• Re: PSA: Clipboard differences between Chromium & Firefox across platforms

    From Maria Sophia@mariasophia@comprehension.com to alt.comp.software.firefox,comp.sys.mac.system,alt.os.linux on Sun Feb 15 21:01:50 2026
    From Newsgroup: alt.os.linux

    Thanks go to Lawrence for making me find a clipboard analyzer on Windows.
    Tto my knowledge, in decades on these ngs, nobody ever has discussed them.

    This is the one I used:'
    InsideClipboard v1.30
    Web site: https://www.nirsoft.net

    For those in this thread who are not on Windows, there are certain Windows-specific oddities that may need to be explained in that output.

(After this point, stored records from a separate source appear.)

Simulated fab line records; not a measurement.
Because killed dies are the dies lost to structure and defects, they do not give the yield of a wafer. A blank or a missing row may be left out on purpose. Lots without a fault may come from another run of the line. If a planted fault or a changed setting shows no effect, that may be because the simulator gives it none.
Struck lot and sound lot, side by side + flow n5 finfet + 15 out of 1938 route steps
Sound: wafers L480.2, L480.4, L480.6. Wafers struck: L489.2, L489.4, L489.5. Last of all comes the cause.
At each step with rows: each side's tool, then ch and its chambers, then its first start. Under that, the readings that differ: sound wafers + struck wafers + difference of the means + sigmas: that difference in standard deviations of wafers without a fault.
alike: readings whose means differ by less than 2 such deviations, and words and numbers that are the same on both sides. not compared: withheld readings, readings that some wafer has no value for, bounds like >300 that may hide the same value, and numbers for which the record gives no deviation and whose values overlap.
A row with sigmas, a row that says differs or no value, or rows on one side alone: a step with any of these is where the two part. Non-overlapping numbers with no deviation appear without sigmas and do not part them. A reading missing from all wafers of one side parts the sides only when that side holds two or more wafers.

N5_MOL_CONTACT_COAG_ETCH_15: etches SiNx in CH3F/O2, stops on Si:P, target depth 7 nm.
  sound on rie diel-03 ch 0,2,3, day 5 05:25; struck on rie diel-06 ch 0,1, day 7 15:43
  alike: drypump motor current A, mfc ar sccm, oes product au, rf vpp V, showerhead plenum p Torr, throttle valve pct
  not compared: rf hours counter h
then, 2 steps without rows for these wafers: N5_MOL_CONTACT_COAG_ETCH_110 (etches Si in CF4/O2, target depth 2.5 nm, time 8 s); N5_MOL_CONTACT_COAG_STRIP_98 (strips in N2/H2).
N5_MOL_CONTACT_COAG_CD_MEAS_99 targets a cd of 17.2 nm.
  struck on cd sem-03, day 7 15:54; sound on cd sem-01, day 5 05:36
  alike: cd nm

    The "format" field is a numeric identifier that Windows uses internally to label a clipboard format.
    Format ID 1 = CF_TEXT
    Format ID 7 = CF_OEMTEXT
    Format ID 13 = CF_UNICODETEXT
    Format ID 16 = CF_LOCALE
    These are built in Windows formats.
    They exist on every Windows system.

    Yet the important ones in this test were:
    Format ID 49426 = HTML Format
    Format ID 49661 = Chromium internal source RFH token
    Format ID 49683 = Chromium internal source URL

    For each of those, Chromium told Windows (taking one as an example):
    "I want to register a clipboard format named HTML Format"
    and Windows assigned it ID 49426.

    Windows doesn't care what it's called.
    Windows just assigns it an available number.

    Why are the second set of numbers so big?
    Because Windows built-in formats use up all the small numbers:
    1, 7, 13, 16, etc.
    While application-registered formats use available large numbers:
    49426, 49661, 49683.

    These indicate that Chromium placed multiple formats on the clipboard
    HTML Format
    Chromium internal source RFH token
    Chromium internal source URL

    But when your Notepad++ macro rewrote the clipboard, all of those formats disappeared.
    A. This is why Ctrl+A started working again.
    B. The shortcuts.xml CTRL+B macro removed the HTML Fragment land mine

    This proves the PSA (at least the problematic Chromium portion of the PSA).
    And it proves the single-step solution (on Windows).

    Voila!
    I love one-step automation!
    --
    If we think we understand something, we don't. But if we think we don't
    quite yet understand something, then we're just beginning to understand it.
    --- Synchronet 3.21b-Linux NewsLink 1.2
  • From Maria Sophia@mariasophia@comprehension.com to alt.comp.software.firefox,comp.sys.mac.system,alt.os.linux on Sun Feb 15 21:29:15 2026
    From Newsgroup: alt.os.linux

    Maria Sophia wrote:
    Each section of your output helps confirm the pattern I was trying to describe in the PSA and your suggestion for me to do the same resonated.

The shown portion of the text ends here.